November 01, 2011
Once upon a time, only a scant handful of real-estate developers, investors, and other professionals fully grasped the value that good design concepts, well executed, layered onto a project. It was axiomatic that, during prosperous periods, developers could be more magnanimous about higher-cost materials or sustainable precepts, from the outset through completion. In a bust, such luxuries would be sidelined or value-engineered to extinction. Furthermore, it was only exteriors-cladding, curtain walls, landscaping-that were seen as requiring design. Interiors would take care of themselves. Someone else would pay for them.

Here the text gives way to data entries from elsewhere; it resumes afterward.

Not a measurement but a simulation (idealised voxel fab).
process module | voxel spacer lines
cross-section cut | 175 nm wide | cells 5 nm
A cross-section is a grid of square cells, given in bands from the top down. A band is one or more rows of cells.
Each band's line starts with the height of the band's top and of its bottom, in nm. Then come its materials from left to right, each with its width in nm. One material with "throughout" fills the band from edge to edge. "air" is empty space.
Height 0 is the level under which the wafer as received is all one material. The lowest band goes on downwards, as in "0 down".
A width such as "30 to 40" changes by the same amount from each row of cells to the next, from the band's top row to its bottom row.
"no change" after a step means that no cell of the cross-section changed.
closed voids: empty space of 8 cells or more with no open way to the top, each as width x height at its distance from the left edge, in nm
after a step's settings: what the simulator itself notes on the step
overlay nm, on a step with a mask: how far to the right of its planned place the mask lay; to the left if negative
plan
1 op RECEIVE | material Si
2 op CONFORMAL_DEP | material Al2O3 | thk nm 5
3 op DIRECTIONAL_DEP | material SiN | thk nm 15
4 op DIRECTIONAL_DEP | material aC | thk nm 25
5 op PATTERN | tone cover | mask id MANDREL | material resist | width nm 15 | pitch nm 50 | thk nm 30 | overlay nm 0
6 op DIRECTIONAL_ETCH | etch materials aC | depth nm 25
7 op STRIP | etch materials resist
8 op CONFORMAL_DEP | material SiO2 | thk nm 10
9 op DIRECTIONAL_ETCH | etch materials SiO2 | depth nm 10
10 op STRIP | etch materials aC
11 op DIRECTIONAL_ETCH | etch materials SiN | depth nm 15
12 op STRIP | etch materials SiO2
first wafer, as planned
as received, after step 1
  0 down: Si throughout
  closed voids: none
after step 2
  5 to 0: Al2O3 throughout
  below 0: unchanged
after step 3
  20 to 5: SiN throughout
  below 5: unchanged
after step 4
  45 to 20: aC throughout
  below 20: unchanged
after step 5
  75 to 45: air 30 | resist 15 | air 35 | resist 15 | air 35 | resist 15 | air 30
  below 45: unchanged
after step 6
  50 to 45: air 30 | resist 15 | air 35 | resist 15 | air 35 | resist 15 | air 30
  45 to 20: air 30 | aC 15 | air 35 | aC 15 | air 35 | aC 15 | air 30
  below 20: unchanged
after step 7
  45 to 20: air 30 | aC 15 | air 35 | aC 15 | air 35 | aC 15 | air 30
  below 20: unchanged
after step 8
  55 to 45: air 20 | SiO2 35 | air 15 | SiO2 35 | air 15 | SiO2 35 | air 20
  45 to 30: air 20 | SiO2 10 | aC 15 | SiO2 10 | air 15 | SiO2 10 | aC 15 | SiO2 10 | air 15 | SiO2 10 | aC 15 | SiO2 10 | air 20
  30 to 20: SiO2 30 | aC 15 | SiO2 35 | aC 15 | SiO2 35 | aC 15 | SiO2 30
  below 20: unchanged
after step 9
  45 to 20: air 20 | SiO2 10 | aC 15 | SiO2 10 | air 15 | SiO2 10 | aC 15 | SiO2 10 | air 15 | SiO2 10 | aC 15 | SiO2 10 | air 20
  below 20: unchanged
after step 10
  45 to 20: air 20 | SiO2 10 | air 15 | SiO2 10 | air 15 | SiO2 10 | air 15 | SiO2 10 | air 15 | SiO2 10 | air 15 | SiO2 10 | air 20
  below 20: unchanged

A few strange circumstances have conspired to alter this tableau, and the changes have meant that a far greater proportion of real-estate folks now pursue design as an integral element. While the amount of money pouring into commercial properties has soared, the length of time that an investor typically owns them before reselling has shrunk from decades to just a few years. Buildings have become trading cards. In order for their worth to grow quickly, they have to be special, not a mere commodity, and the very real role of design in engendering a perception of specialness has been thrown into sharp focus. During the boom at mid-decade, it seemed that any building could be sold at a profit. Then, at the very bottom of the recession brought on by the fall of Lehman Brothers-when the price of everything collapsed, and tenants could pick and choose where they went-it turned out that practically the only buildings with worth were those that had been well designed, outside and in. The imprimatur of stature, as projected by an exterior, was no longer sufficient. Stature had to be translated into the language of interior space. The design and construction, the finishes and fittings, had to reflect longevity, sustainability, and efficiency as well as the comfort, security, and power, not to mention individuality, that make any office or apartment building, shopping center, and hotel more than a core and a shell.
All this is not to say we are in a blissful state where the love of design-and the budgets for it-flow unencumbered. Real-estate executives will still cut wherever possible, but they will also look for ways to boost worth. Whether they understand that design contributes to the bottom line or they are simply passionate about a less tangible reward is not quite a moot point. But it's less important than the result: more livable, workable, and enjoyable spaces that are also more durable and valuable, both in themselves and as contributions to a block, neighborhood, or city. These qualities will determine which projects emerge from tough times looking less like hard-bitten survivors than something that redefines both itself and its place and time.